The People’s Bank of China could hike interest rates in the first quarter of the year, an adviser to the central bank said on Tuesday.

Li Daokui, an adviser to the Chinese central bank, told reporters in Beijing that it would be “understandable” if the central bank raised rates to bolster its fight against inflation, a report in Marketwatch said.

A commodity price boom and fears of an asset bubble have forced Chinese policymakers in recent times to tighten monetary policy. Chinese central bank raised the bank reserve ratio last Friday by half a percentage point to curb the rise in inflation even as rising prices in China was highlighted by the U.S. as a factor affecting the trade imbalances.

A rise in inflation will push up the value of yuan, helping correct the exchange rate imbalance against the U.S. dollar to an extent.
U.S. Treasury Secretary Timothy Geithner had said last week that rising inflation in China will warrant changes in exchange rates which the U.S. believe are skewed in favor of Chinese exporters. However, Chinese President Hu Jintao played down the importance of inflation in assessing yuan's value as well as rejected calls for appreciation of yuan before he embarked on a state visit to the U.S.

Li Daokui said on Tuesday a drop in China’s trade surplus was on the cards. He said the surplus as a percentage of gross domestic product would have fallen to 3.3 percent as of 2010 from 5.8 percent in the prior year. Marketwatch quoted him as saying that this would further fall to 1 percent this year.

Meanwhile, Chinese premier Wen Jiabao said the government will fight inflation “resolutely” by using multiple monetary policy tools, Bloomberg reported on Tuesday. The premier said the focus would be on targeting 'abnormal' credit growth that spawns excessive liquidity in the fastest-growing major economy of the world.

The Chinese central bank had raised interest rates by 25 basis points to 5.81 percent in December. China stepped off the stimulus route by raising rates in October last year, the first rate hike in nearly three years.

China has also repeatedly told banks to keep away larger deposits as reserves, a move that will cripple banks' capacity to lend. This measure jells with Beijing's broader objective of mopping up stimulus and tightening policy in the long term.

China’s economy grew an average 10.6 percent in the first three quarters of 2010 though signals of a moderation in the pace of growth have risen of late.

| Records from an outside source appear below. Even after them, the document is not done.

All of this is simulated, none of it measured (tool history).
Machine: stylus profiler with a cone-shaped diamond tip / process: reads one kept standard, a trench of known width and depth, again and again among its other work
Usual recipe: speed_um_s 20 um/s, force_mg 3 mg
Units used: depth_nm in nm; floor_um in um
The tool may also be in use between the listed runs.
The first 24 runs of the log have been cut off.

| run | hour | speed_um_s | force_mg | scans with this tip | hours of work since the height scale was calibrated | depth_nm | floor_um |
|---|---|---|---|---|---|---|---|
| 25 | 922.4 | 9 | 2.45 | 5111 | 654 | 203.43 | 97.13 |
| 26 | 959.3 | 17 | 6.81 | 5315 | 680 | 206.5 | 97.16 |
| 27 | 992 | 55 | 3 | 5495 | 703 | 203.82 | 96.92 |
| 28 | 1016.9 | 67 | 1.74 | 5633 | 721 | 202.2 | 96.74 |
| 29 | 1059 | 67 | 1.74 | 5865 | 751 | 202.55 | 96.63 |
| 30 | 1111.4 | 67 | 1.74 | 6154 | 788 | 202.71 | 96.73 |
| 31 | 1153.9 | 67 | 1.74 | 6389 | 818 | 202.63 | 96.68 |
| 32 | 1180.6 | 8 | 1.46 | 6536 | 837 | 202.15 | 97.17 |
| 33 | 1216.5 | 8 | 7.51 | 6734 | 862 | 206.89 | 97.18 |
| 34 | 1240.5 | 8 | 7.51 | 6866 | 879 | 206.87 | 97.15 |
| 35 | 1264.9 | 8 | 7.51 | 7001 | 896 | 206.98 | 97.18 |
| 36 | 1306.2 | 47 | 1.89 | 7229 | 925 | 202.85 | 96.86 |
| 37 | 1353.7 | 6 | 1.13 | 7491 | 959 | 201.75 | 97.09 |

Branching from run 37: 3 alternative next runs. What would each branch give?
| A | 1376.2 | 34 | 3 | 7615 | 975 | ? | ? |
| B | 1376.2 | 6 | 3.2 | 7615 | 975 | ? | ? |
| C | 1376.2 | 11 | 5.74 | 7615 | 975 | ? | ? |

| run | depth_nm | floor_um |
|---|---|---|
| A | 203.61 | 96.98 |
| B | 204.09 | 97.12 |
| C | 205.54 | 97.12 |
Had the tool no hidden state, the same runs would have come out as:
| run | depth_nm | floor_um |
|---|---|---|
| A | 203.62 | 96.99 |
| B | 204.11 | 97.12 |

As a commodity boom, possible rise in labor costs as well as a highly liquid financial system threaten to drive inflation higher, the focus is on China's monetary tightening policies this year.

The Chinese Communist Party's politburo announced early last month the country will shift to prudent monetary policy in 2011. It was a marked defection from the professed “moderately loose” monetary policy followed by the government since late 2008.